With window on limiting global warming closing fast, ‘urgent course correction’ is needed to speed up decarbonisation
- Limiting global warming to 1.5 degrees Celsius is still ‘technically feasible’, but this requires ‘urgent course correction’, the State of Climate Action report says
- With progress falling woefully short across the board, leaders must pick up the pace and shift into emergency mode on decarbonisation, study says

The window to limit global warming to 1.5 degrees Celsius to prevent disastrous consequences from climate change is narrowing quickly due to “woefully” disappointing mitigation progress, according to a new report.
Achieving the goal is still “technically feasible”, but this requires “urgent course correction”, and that means global emissions have to peak by 2025, decline 43 per cent by 2030 and fall 60 per cent by 2035 from 2019 levels, said the State of Climate Action report published on Tuesday.
“This year only one of the 42 indicators of sectoral climate action assessed – the share of electric vehicles in passenger car sales – is on track to meet [the] 2030 target,” the report said. “Progress falls woefully short across the board.”
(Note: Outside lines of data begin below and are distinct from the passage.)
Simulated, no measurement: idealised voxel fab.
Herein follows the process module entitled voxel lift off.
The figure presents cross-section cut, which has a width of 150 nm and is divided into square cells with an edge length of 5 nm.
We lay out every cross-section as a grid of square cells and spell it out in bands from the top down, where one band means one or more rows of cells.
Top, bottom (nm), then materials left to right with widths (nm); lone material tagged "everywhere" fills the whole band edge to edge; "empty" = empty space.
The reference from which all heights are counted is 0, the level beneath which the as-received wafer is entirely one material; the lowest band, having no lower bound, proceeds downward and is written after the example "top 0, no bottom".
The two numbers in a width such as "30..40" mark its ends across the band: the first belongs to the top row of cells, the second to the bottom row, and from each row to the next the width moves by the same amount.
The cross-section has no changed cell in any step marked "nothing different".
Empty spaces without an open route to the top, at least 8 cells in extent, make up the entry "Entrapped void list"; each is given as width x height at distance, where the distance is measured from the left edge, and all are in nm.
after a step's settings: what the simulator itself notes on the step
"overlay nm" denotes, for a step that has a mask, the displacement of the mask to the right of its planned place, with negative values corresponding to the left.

“Nearly halfway through this decisive decade, leaders must pick up the pace and shift into emergency mode. They must nurture rapid, non-linear growth, accelerate progress, and expand much-needed support to all sectors, especially those lagging furthest behind.”
Globally, one in 10 cars sold last year was electric, up from 1.6 per cent in 2018, with sales growing at an average annual rate of 65 per cent, it noted.